Hardware Considerations

Use reliable hardware

The hardware chosen to perform the indexing, especially if indexing large amounts of files, should be stable and reliable. As indexing 100's of Gigabytes of data can easily take a number of days, you do not want to risk losing any progress made due to a hardware fault or power failure.

Ideally a burn-in test should be carried out on the designated hardware prior to starting the Indexing. Tools like PassMark BurnInTest (a product from our parent company) could be used for this. If the indexing machine is located in an unreliable area with intermittent power failures, then you should definitely consider using an alternative backup power supply.

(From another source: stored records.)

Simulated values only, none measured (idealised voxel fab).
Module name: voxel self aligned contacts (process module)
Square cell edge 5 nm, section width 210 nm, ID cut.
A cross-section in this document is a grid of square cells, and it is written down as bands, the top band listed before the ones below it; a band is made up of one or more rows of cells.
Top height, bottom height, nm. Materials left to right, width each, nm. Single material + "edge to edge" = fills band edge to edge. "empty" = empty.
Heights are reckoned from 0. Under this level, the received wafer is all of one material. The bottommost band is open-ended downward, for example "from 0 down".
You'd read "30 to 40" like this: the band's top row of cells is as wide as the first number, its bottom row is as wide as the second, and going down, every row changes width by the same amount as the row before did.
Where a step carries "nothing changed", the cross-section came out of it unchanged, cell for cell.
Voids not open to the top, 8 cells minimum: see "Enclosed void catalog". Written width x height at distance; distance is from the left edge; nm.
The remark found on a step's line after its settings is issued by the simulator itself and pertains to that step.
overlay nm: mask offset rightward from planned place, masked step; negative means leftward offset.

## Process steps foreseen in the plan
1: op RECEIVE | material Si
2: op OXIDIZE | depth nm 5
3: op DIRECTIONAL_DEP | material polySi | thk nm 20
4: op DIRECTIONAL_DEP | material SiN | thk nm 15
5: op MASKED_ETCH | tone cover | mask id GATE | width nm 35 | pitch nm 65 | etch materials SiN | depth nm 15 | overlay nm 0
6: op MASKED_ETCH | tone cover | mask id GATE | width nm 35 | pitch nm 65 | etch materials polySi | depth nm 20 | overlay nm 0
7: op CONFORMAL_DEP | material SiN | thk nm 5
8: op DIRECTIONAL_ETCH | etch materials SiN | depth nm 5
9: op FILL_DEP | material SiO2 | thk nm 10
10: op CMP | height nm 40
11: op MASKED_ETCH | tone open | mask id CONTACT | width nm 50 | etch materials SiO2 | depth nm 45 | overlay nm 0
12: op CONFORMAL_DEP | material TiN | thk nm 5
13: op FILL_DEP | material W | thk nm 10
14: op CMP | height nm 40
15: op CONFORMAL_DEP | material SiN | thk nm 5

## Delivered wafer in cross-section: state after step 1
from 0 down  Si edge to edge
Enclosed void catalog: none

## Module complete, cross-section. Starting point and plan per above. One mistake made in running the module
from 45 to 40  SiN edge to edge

Use High End hardware if possible

Apart from the hardware being stable and reliable, it should also be relatively new and high performing. The faster the hardware used to index the files the less time will be required to perform the full index. The important elements in order are:

Spider Mode Offline mode
Fast stable network connection Fast internal hard disks. Preferably 2 or more. Read speed is more critical that write.
Lots of RAM (at least 2GB + 1GB per 1 million files indexed) Fast CPU Dual or quad core preferred. But more than 4 cores doesn't add much benefit.
Fast CPU Dual or quad core preferred. But more than 4 cores doesn't add much benefit Lots of RAM. (at least 2GB + 512MB per 1 million files indexed)
Disk is not so critical Network connection is not critical

It should be noted that Zoom will not proceed with indexing if it estimates that you need over 135% of the Total amount of RAM (note that this is not just available RAM, but the total RAM you have installed) on your computer. If you get this type of warning you will either need to install more RAM or run the indexing from a different machine with a greater amount of RAM.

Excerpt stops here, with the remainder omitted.